ReduceSum error (original) (raw)

hi,

i get this error on nvidia v100.

2025-08-07 18:03:20.734516997 [E:onnxruntime:Default, cuda_call.cc:123 CudaCall] CUDNN failure 5000: CUDNN_STATUS_EXECUTION_FAILED ; GPU=0 ; hostname=e7ff6c9ad68c ; file=/onnxruntime_src/onnxruntime/core/providers/cuda/reduction/reduction_ops.cc ; line=778 ; expr=cudnnReduceTensor(GetCudnnHandle(ctx), reduce_desc, indices_cuda.get(), indices_bytes, workspace_cuda.get(), workspace_bytes, &one, input_tensor, temp_X.get(), &zero, output_tensor, temp_Y.get());

2025-08-07 18:03:20.734593929 [E:onnxruntime:, sequential_executor.cc:572 ExecuteKernel] Non-zero status code returned while running ReduceSum node. Name:‘/ReduceSum_1’ Status Message: CUDNN failure 5000: CUDNN_STATUS_EXECUTION_FAILED ; GPU=0 ; hostname=e7ff6c9ad68c ; file=/onnxruntime_src/onnxruntime/core/providers/cuda/reduction/reduction_ops.cc ; line=778 ; expr=cudnnReduceTensor(GetCudnnHandle(ctx), reduce_desc, indices_cuda.get(), indices_bytes, workspace_cuda.get(), workspace_bytes, &one, input_tensor, temp_X.get(), &zero, output_tensor, temp_Y.get());

how to fix it or debug it?

i use nvidia v100 with NVIDIA-SMI 535.183.01 Driver Version: 535.183.01 CUDA Version: 12.9

Thanks,

Gerald

Hi ,

Can you pls check

Version Compatibility: Ensure that your cuDNN version is compatible with your CUDA version (11.9 in your case) and the NVIDIA driver version (535.183.01). You can check the compatibility matrix on the NVIDIA website.

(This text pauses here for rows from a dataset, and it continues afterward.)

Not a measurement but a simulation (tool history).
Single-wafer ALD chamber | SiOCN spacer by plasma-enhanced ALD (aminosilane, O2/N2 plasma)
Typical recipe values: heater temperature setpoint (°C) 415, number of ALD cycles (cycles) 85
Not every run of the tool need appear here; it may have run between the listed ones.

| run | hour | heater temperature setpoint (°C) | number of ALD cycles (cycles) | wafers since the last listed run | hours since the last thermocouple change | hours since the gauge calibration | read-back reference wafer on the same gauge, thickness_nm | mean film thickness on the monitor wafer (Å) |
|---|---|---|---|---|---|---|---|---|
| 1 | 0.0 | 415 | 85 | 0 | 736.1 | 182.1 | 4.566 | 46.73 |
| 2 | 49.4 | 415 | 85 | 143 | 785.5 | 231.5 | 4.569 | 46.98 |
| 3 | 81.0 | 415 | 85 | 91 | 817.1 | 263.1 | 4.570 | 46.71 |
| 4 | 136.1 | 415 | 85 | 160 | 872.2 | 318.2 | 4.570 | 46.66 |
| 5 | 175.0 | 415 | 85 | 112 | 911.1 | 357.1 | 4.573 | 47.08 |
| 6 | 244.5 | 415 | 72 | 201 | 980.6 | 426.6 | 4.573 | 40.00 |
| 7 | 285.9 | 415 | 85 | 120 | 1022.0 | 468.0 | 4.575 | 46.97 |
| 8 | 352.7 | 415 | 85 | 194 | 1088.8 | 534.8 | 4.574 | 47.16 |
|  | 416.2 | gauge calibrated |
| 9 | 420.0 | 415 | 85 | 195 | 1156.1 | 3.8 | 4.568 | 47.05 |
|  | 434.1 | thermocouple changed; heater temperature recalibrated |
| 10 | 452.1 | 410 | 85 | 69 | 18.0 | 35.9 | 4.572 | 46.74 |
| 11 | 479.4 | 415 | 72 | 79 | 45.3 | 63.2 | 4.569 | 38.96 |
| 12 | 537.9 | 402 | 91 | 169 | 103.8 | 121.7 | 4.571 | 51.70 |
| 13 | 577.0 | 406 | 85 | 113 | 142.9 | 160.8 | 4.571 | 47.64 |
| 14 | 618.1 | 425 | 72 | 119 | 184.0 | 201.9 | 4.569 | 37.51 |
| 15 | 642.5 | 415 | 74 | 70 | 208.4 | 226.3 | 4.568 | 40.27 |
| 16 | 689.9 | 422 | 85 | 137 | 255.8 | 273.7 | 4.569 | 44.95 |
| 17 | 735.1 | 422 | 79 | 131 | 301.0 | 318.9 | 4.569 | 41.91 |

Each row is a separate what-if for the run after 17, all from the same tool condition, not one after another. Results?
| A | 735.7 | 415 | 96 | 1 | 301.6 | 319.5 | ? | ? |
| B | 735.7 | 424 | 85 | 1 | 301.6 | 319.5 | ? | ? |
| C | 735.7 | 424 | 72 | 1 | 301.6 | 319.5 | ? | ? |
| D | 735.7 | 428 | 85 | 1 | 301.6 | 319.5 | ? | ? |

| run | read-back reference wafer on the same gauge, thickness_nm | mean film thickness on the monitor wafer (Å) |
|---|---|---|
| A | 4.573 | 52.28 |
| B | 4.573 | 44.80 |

Installation and Setup: Verify that cuDNN is correctly installed and configured for your system. You might need to reinstall cuDNN or update your CUDA toolkit to ensure compatibility.

Driver Updates: Although your driver version seems up-to-date, it’s always a good idea to check for any newer versions that might resolve the issue.

Environment Variables: Ensure that your environment variables (like CUDAHOME, PATH, and LDLIBRARYPATH) are correctly set to point to your CUDA and cuDNN installations.

Debugging: To debug, you can try running your application with the CUDALAUNCHBLOCKING=1 environment variable set. This can help identify which specific kernel launch is causing the issue.

cuDNN Logging: Enable cuDNN logging by setting the CUDNNLOGDEST and CUDNNLOGINFO environment variables. This can provide more detailed information about what’s going wrong.